The price of goods in UK shops has now been falling for three years straight, the British Retail Consortium and Nielsen has said.
Shops have been heavily discounting in the battle to keep customers, leading to prices stagnating, reports The Independent.
Helen Dickinson, BRC chief executive, said that retailers were having to invest heavily in digital to reflect the shift to online shopping. This and other Government-led cost pressures were not being reflected in price rises because shops were still competing to keep customers, she said.
“We’ve seen three years of falling shop prices,” Dickinson said. “The 36 consecutive months of price falls is being driven by intense competition across the industry. It has knock-on implications for margins and profitability given the combination of continued investment in digital and rising cost pressures.”
“Ensuring they do not pass on these cost increases, alongside the intensity of competition in the market, are the principal reasons why retailers continue to respond to their customers’ demands for value,” she said.
While the price of food increased slightly in April, shop prices in general fell 1.7 per cent year-on-year, matching March’s decline, but less severe than February’s drop of 2 per cent.

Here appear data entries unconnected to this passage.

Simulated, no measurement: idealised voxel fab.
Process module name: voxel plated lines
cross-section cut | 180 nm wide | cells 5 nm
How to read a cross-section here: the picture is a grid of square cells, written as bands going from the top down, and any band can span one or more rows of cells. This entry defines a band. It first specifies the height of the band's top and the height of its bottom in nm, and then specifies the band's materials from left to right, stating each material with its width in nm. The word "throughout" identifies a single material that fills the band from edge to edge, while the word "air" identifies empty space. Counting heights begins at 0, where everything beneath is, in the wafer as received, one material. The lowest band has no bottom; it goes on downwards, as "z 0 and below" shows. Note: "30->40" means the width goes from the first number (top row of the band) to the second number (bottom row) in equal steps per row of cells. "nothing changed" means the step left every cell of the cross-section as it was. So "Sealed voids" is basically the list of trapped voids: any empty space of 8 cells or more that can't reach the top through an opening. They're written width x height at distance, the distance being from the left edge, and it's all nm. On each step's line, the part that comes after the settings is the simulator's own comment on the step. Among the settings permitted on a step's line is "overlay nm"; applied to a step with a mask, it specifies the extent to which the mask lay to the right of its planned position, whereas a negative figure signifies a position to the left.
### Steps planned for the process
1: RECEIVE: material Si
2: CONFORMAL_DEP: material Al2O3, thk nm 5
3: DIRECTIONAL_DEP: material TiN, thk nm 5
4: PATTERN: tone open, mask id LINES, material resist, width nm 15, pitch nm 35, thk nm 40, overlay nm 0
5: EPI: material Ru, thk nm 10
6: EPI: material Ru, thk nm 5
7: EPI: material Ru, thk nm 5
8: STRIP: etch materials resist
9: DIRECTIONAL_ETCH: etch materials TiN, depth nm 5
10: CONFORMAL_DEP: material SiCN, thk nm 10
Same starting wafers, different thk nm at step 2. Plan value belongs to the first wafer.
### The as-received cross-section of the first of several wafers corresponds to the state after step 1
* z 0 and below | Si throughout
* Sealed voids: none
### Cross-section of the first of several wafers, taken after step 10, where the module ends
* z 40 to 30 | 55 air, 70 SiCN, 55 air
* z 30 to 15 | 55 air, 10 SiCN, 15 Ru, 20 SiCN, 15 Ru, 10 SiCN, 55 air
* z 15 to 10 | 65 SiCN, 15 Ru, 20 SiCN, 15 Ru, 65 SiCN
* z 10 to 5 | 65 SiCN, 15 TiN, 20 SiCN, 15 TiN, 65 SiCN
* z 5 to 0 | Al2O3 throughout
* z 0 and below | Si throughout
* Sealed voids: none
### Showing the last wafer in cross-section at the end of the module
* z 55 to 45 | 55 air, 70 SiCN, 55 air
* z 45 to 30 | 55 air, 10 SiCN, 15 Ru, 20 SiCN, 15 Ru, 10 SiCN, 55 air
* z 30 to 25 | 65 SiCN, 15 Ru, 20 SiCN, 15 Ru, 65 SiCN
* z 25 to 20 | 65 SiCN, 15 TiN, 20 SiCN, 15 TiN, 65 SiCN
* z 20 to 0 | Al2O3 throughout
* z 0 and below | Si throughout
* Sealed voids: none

The price of food in the UK marginally increased by 0.1 per cent on April but non-food counteracted these gains, falling by 2.9 per cent.
Mike Watkins, head of retailer and business insight at Nielsen, said that shoppers might see prices falling even further.
“Further discounts may also be necessary on the high street as the cool spring has impacted the sales of many retailers, and an increase in the levels of promotion over the next few weeks to drive footfall is not out of the question,” he said.